Global uncertainties have urged organisations to ramp up digital transformation initiatives, to remain relevant, challenging how products and services are delivered. With digital collaboration tools becoming more accessible, businesses are now able to compete and adapt to external circumstances more effectively.
Notably Singapore is the fastest growing country in Asia Pacific in 2019, realising 111% growth in open source repository contributions compared to the previous year - bringing to focus the power of code, in driving economic recovery and growth.
Developers play a key role in the software revolution, as software innovation transforms and disrupts businesses. More importantly, software developers have increasingly become the corporate powerhouse, bringing businesses’ ambitions to fruition through code, open source and a fast-moving collaboration culture, driving change and fuelling innovation.
Bringing developers into the fold will help foster greater collaboration within the business, with teams supporting one another in areas where they are struggling with. Leaders can also learn open source best practices from their developers to successfully deploy virtual working across the business and ensure operational efficiency while adapting to the new normal.
To effectively blend ‘business brains’ and ‘IT intelligence’, business leaders will need to start focusing on collaboration, smashing the silo approach and embracing innersourcing to champion developers as an integral part of innovation and business transformation.
Collaborate to drive innovation
To innovate and differentiate their products and services from competitors, companies need to build software in more open and collaborative ways, encouraging co-creation and streamlining the sharing of resources and information across teams.
By taking this step, companies can effectively combine the ‘business brains’ of an organisation with the ‘IT intelligence’ heads, uniting their chief information officers and developers to work in tune to reach a common goal.
Most traditional businesses will need to recalibrate their approach to achieve the ‘right balance’ between business-led and developer-led decision making. Projects should balance CIO’s goals with realistic expectations, taking guidance from developers. This elevates the role of the developer to become an integral part of business development decisions and presence in the boardroom.
Working as a team, the ‘business brains’ can learn how developers operate and champion the principles of open source – collaboration and innovation. These principals will encourage teams to think outside the box and explore collaborative working methodologies that drive new ideas and efficiencies.
Leading industry players operating across Southeast Asia from on-demand food delivery services like Deliveroo, to e-commerce specialists Tokopedia, have realised the importance of collaboration and ‘power of code’ to deliver products and services fast, securely and at scale.
By adopting open source methodologies, Tokopedia was able to successfully unify their DevOps, security engineers and leaders to focus on building different feature sets and pushing out platform-level code simultaneously.
Smash ‘silos’ to overcome organisational challenges
Arguably, organisational silos remain a top challenge that prevents teams from achieving greater collaboration, and companies from bringing their developers into the fold.
Recent report found that over 90% of executives and employees attributed bad team performances and failures to a lack of collaboration or bad communication, an issue that is exacerbated by silos.

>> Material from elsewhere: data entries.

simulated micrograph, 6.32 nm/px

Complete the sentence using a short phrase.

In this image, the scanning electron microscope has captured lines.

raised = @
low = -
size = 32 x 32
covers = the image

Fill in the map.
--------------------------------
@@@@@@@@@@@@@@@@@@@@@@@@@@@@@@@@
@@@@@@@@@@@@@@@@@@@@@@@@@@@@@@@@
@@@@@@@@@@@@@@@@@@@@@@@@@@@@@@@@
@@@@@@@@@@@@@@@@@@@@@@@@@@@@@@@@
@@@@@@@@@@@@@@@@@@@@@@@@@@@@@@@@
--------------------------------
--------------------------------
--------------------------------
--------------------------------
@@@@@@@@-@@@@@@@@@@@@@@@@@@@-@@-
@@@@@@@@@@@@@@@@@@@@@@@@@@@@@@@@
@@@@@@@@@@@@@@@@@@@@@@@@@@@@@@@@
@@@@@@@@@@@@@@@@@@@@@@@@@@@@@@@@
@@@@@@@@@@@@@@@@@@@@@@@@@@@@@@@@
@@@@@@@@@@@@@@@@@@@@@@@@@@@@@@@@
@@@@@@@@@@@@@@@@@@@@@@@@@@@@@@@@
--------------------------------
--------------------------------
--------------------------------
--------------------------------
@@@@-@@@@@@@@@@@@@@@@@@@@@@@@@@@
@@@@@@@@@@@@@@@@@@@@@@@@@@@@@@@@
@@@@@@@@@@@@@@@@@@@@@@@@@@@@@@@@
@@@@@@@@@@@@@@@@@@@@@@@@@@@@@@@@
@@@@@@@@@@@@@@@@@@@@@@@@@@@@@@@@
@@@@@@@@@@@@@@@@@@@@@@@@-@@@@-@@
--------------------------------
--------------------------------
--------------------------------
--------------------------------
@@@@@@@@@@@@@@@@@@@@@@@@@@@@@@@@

Collaboration is second nature to modern day developers. By adopting open source methodologies, developers share and build upon the best ideas, improving what has already been created, and focusing on key challenges to launch new projects, faster.
Additionally, developers appreciate working with the wider community to problem-solve issues, bounce ideas off or share resources, to drive innovation at scale.
Maximise efficiency with innersourcing
Forward looking businesses have realised that the same working methodologies that drive open source innovation, can also drive business success. This is enabled and enhanced by adopting the principles of open source within the company firewalls - a practice called innersourcing.
In layman’s terms, adopting innersourcing is like starting an open source community within the company.
Innersourcing enables better collaboration by promoting a culture of openness, and by increasing clarity and trust between developers, engineers and leaders. It allows teams to easily find and reuse code, reducing the waste of resources and duplication of effort across the company.
It fosters a culture that supports communication between areas that would typically operate in silos, encouraging collaboration to drive efficiency, as well as faster innovation.
‘Business brains’ should look to adopt the practices inspired by this modern approach to software development, not just within the IT function across the board.
In the same way that developers regularly assess processes to find out what is holding them back (whether it’s inefficiencies or lack of transparency), business leaders should look to do the same and encourage this culture of collaboration and growth.
Companies can start by introducing pilot projects to experiment with more open processes before adopting innersourcing throughout the wider business. ith that, leaders will be able to document best practices that are suitable for their business operations and showcase the small successes to convince the buy-in from their developers, engineers and stakeholders.
As software development continues to drive business innovation, business and IT department leaders must set up their employees for success with the right mix of business brains and IT intelligence to overcome organisational barriers, and drive innovation.